Bountiful Baby Financial Reports

Publicly traded companies must have public financial reporting. As mentioned in a prior post, we will be moving closer to that reporting model, and are going to be more transparent in this area. Perhaps someday we can actually become a publicly traded company, where you can buy shares of our stock on the OTC stock market.

Publicly traded companies must have audited financial reports. Private companies do not have that requirement. We are a private (family owned) company, so we aren’t required to have audited financial reports, but I have never-the-less recently engaged a third party CPA accounting firm to create audited financial reports of our company. I look forward to what they produce.

We use Windows-based Quickbooks Enterprise for our accounting software. We switched to Enterprise mid-year 2019, just before the 2019 Rose show. Prior to that we used Mac Desktop Quickbooks. Quickbooks has a number of reports built in. This morning I ran (for the 2019 year-to-date) both an Income Report, as well as an Expense Report, and I am sharing the results here:

Here is our Income Report, as generated by Quickbooks:


It is never a good idea to keep very much cash on hand— you should instead invest the cash for a higher return. And that is what we have done. A little less than 10% of our 2019 income-to-date is investment income. About 90% of the income is from website sales, and 0.18% is rental income. The rental income is from my sons, who are renting a portion of the east side of our building for their company, Handgun Haven. I found long ago that boys aren’t necessarily going to be enamored by dolls, and so they needed their own “man-cave”, so to speak. And so I helped create one for them.

All website income automatically flows to our business checking account. We use Shopify for our website platform, and Shopify payments requires a bank account to move the money to. So does PayPal. All income and all expenses always flow through that checking account, and Quickbooks is the tool we use to reconcile that account.

Here is our Expense Report, as generated by Quickbooks:



Our COGS (Cost of Goods Sold) is the bare vendor cost to acquire product for resale. Some companies include freight and a few other expenses in their COGS calculation. We do not. We keep it all separate.

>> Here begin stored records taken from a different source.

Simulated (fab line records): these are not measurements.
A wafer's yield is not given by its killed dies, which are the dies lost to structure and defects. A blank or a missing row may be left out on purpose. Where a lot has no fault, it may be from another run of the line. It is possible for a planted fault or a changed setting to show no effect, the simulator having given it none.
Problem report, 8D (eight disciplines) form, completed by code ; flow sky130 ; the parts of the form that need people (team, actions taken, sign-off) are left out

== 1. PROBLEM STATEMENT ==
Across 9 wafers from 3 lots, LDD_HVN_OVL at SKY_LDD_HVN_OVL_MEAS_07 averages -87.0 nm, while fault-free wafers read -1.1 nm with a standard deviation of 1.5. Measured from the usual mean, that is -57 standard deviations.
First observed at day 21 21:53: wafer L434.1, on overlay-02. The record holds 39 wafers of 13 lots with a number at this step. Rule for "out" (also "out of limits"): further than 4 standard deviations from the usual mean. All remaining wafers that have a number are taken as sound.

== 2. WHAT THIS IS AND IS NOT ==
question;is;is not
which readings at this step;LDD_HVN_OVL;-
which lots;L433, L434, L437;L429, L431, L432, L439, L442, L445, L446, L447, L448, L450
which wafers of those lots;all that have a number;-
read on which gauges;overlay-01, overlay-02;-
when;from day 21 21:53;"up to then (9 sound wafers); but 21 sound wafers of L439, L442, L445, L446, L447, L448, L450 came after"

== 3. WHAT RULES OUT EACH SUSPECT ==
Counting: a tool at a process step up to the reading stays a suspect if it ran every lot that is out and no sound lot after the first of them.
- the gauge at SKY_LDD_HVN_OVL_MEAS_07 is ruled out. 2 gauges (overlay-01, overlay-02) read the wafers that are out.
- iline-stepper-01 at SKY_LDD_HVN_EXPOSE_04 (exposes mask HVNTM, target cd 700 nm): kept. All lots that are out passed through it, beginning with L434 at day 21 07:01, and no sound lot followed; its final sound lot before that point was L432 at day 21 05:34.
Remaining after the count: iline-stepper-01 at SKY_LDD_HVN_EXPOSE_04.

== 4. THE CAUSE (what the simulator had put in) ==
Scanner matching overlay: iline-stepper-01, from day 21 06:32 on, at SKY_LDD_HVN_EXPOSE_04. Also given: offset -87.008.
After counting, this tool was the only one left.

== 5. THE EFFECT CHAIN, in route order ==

Professional Fees are mainly legal fees, accounting fees, and the fees we pay the Korean Martial Arts instructors.

“Guaranteed Payments to Partners” is money that Denise and I pay ourselves. It is our monthly wages.

The “Other” category was automatically generated by Quickbooks. It is all of the other incidental expenses, each of which were judged (by Quickbooks) as too small to individually report. It includes things such as Utilities, Advertising and Promotion, Property Tax, Bank Charges, Insurance, Gas & Oil, Employee Meals, Permits & Licenses, Travel Expense, etc…

No money can leave the company without it being booked somewhere. With double-entry accounting, the Quickbooks accounting software won’t even allow it otherwise, and the above chart shows where those bookings have occurred for all money that has left the company year-to-date for 2019.

From this it should be apparent that we sink everything we can back into the company. It mainly gets poured back into COGS, as we expand our product line. Our Kinby line is a prime example of that. Aside from COGS, the USPS Postage to ship out orders is our single largest expense. We are one of USPS’s largest customers in the Salt Lake area. Payroll is our third largest expense. Those three alone (COGS, Postage, and Payroll) take up more than 77% of the revenue, with everything else together taking up the remainder. And click here for a post showing how we do payroll.

As mentioned above, I look forward to getting our audited reports for not only the 2019 tax year, but prior years as well. All of the prior years will show the same pattern as above. As much money as we can gets pumped back into the business, for growth.